Hullinger v. Ryder Truck Rental, Inc.

516 So. 2d 1148 (1987)

Roy Lee HULLINGER, Appellant,
v.
RYDER TRUCK RENTAL, INC., Appellee.

No. 87-1073.

District Court of Appeal of Florida, Fifth District.

December 24, 1987.

*1149 Glen D. Wieland of Kelaher & Wieland, P.A., Orlando, for appellant.

Anne C. Conway of Carlton, Fields, Ward, Emmanuel, Smith, Cutler & Kent, P.A., Orlando, for appellee.

UPCHURCH, Chief Judge.

Roy Hullinger appeals an order dismissing his complaint as barred by the statute of limitations, section 95.11(4)(c), Florida Statutes. Under that section, an action to recover wages or overtime or penalties or damages concerning paying of wages or overtime must be brought within two years.

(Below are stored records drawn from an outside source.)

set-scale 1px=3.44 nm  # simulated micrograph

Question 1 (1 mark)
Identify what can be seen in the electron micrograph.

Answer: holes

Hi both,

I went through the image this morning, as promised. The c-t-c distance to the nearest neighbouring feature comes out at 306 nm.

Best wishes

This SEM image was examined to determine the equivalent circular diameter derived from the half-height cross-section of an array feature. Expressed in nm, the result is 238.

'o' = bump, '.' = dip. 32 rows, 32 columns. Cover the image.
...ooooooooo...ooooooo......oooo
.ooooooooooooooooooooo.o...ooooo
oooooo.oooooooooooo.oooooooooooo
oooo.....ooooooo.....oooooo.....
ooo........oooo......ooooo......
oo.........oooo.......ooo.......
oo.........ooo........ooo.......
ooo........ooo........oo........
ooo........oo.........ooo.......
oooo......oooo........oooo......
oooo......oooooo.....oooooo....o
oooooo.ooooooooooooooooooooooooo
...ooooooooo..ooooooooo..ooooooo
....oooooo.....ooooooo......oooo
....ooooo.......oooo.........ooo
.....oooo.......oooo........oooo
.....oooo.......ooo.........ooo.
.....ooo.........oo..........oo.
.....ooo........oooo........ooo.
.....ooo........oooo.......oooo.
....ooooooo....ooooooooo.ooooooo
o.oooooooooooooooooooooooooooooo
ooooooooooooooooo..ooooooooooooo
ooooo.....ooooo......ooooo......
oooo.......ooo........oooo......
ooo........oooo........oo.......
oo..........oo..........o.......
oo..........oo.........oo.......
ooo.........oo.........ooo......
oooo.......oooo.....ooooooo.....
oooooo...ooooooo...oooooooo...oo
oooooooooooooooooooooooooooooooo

Hullinger sued Ryder, alleging a violation of section 760.10, Florida Statutes, in that he had been wrongfully terminated solely as a result of his age. He sought, inter alia, recovery for lost wages, loss of future earning capacity, humiliation, embarrassment, mental distress and mental anguish as a result of the wrongful termination. He additionally sought punitive damages due to the alleged violation of the statute. The trial court found the two year statute of limitations applied and dismissed Hullinger's complaint with prejudice. Hullinger contends the four year statute of limitations for violations based upon a statutory liability[1] applies because he sought more than just the recovery of wages.

Ryder argues that the two year statute of limitations in section 95.11(4)(c) governs claims under section 760.10 because this is the most analogous statute of limitations. Ryder points out that although there is not an internal statute of limitations governing civil actions brought under section 760.10, that statute does provide in section 760.10(13) that liability for back pay shall not accrue from a date more than two years prior to filing a complaint with a commission.

In Broward Builders Exchange, Inc. v. Goehring, 231 So. 2d 513 (Fla. 1970), the Florida Supreme Court reviewed the applicability of the two-year statute of limitations for suits for wages and stated it was intended to apply to all suits for wages or overtime however accruing. In McWilliams v. Escambia County School Board, 658 F.2d 326, 330 (5th Cir.1981), the court held that employment discrimination cases filed in Florida are considered to be suits for the recovery of wages even if the plaintiff requests more than back pay. In McGee v. Ogburn, 707 F.2d 1312, 1314 (11th Cir.1983), the court reviewed the decision in Broward Builders and stated that in employment discrimination actions, no matter the theory or legal basis for the cause of action, the two-year statute applies. The McGhee decision was reaffirmed in Burney v. Polk County Community College, 728 F.2d 1374, 1383 (11th Cir.1984) and in Fowler v. Taco Viva, 646 F. Supp. 152, 155 (S.D.Fla. 1986).

We agree and accordingly the order dismissing Hullinger's complaint is AFFIRMED.

COBB and SHARP, JJ., concur.

NOTES

[1] § 95.11(3)(f), Fla. Stat. (1987).